I’m sitting here the evening of July 3, listening to fireworks go off in my neighborhood. There are a lot of loud noises…noises my dog doesn’t like. He doesn’t want to go outside unless he absolutely has to–or unless we make him (and go with him for reassurance) and he wants to get as close as he can to us to feel safe.
For me, the noises are just noise. Sort of annoying…especially if they go on well into the night…but they aren’t anything that make me particularly nervous.
But that’s not true for many people. When they hear noises like this, they flinch, wondering just how safe they are…whether their house will still be standing…whether their family will survive the night…and whether they should try sticking it out in their country or take the incredible risks involved in trying to get to someplace safer.
I’ve just finished reading a book–Crossing the Sea with Syrians on the Exodus to Europe by Wolfgang Bauer. It’s a long title…not one that’s particularly catchy. But something about the book–and I’m not sure what it was–caught my attention.

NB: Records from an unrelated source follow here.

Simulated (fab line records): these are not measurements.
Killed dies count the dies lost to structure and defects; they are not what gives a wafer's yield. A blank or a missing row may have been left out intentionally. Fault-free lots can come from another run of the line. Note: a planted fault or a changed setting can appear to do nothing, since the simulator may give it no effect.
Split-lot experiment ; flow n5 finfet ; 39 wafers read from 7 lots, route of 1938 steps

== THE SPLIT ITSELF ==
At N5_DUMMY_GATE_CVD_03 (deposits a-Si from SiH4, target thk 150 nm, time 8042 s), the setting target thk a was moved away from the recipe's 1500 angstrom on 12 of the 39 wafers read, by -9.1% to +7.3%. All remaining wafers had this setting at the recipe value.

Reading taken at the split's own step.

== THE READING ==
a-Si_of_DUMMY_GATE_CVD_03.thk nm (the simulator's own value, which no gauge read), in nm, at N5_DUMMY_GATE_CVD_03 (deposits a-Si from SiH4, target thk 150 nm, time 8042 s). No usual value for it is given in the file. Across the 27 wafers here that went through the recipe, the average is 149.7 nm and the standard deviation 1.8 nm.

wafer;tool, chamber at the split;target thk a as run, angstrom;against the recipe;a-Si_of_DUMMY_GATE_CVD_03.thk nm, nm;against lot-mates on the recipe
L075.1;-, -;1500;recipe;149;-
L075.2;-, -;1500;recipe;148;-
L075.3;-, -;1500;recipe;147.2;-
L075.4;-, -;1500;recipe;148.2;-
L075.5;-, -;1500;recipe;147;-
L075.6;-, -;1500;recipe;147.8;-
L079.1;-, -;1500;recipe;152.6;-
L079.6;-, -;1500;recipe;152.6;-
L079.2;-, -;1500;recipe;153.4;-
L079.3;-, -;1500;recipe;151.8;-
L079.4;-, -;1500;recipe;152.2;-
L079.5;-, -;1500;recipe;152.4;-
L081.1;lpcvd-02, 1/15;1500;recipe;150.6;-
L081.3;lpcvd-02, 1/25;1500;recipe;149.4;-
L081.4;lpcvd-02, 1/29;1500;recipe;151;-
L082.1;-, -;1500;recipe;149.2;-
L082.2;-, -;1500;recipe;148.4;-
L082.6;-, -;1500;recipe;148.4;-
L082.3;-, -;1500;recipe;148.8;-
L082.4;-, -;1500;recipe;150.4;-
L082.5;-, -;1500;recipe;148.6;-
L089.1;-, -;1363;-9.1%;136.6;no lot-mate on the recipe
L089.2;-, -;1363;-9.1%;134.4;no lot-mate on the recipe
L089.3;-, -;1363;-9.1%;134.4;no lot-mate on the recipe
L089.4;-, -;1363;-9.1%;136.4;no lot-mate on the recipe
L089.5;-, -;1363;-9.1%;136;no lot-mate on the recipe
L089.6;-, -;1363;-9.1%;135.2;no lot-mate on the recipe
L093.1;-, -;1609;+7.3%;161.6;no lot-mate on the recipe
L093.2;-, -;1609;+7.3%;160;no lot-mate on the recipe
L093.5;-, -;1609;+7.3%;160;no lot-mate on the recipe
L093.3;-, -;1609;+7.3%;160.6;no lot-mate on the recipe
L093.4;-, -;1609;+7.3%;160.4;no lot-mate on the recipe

I’ve read the news stories like everyone else. I’ve seen the stories on TV. But somehow, this book made people come to life.
The author and a friend focus on several people who decide to take the risks to try to get from Syria to Germany…to leave behind everything they know in the desperate attempt to start a new life–to find safety for their families. They originally pretended to be refugees themselves so that they could–as fully as possible–take part in the experience of being smuggled. Their group was eventually arrested, and they were deported; however, they maintained contact with their friends…who eventually made it safely to new lives. They were the lucky ones–the survivors…the ones who have a chance.
Immigration is a hot topic right now. It’s easy to dismiss it in the abstract–to say that there isn’t room…that the refugees should tough it out and work to make things better.
But when you start to put faces…and stories…then it’s no longer abstract. They become our brothers and sisters. And I am reminded that one of the books that I consider to be scripture says this:
“You shall not wrong a sojourner or oppress him, for you were sojourners in the land of Egypt.” (Exodus 22:21)
Would those who left Egypt so many years ago, seeking a new life, be welcome today?
The One that I follow also said this:
“Come, you that are blessed by my Father, inherit the kingdom prepared for you from the foundation of the world; for I was hungry and you gave me food, I was thirsty and you gave me something to drink, I was a stranger and you welcomed me, I was naked and you gave me clothing, I was sick and you took care of me, I was in prison and you visited me….Truly, I tell you, just as you did it to one of the least of these who are members of my family, you did it to me.” (Matthew 25:34-46, 40)
There are valid issues surrounding the refugee crises that are in so many places in the world. But as we try to figure out ways to deal with them, we have to find ways of understanding why…of seeing the refugees as individuals–as people like us, with the same fears and hopes that we have for our families…and yes, even to see them as brothers and sisters. Then…just maybe…we can find ways of ensuring that other families will not have to deal with the heartbreak symbolized by this picture.